Ian Bicking: the old part of his blog

Re: Towards PHP

A bunch of random thoughts.

Comment on Towards PHP
by Harry Fuecks

Comments:

On the DB front, why not forget ORM for a momentand try something else?

Yes, I can see the benefit of that. The DB-API is not too bad, but it can also be needlessly verbose for many cases, and even just a thin wrapper would help. Especially for people who are already very comfortable with SQL. Not that a super-simple ORM would be without purpose; I still think it just feels much nicer in many cases. But a super-simple ORM would also not be entirely sufficient for even fairly simple situations, and such a thing should also work comfortably alongside explicit SQL.
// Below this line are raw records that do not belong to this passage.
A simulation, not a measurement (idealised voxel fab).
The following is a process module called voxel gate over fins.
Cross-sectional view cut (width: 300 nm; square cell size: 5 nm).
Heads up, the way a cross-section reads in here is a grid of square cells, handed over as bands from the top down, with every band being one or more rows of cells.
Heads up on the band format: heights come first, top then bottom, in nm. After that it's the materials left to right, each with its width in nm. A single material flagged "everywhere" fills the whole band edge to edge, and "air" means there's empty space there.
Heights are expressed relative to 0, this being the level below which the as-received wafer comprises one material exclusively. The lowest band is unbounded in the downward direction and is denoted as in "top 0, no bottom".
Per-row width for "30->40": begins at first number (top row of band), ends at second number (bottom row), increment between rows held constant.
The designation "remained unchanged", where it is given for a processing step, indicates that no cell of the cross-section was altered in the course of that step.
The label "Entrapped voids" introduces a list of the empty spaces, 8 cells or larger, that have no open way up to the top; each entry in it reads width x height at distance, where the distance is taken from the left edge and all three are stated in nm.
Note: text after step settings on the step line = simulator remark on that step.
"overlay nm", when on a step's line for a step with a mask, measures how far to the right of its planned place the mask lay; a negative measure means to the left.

Security is an interesting problem. I think it would be nice to have a trusted (high priviledge) parent process that creates lower-priviledge subprocesses. It would be adaptive, so if user X had a lot of activity and several active processes, but then user Y's scripts got some use, we'd just kill the user X processes. You can even go down to zero processes, so that really low-usage environments have zero overhead until they are effectively woken up. Similarly you cull old processes, and processes that are not responding in a timely manner, or maybe those that are taking up too much memory. Though memory seems hard to track -- since PHP throws everything away memory this isn't as big a deal there. Simply culling all processes after some set number of requests would help. Processes would still have to "warm up" -- responding to their first request rather slowly. But in terms of scaling that doesn't seem too bad, and in terms of user experience an occassional slow request isn't the end of the world.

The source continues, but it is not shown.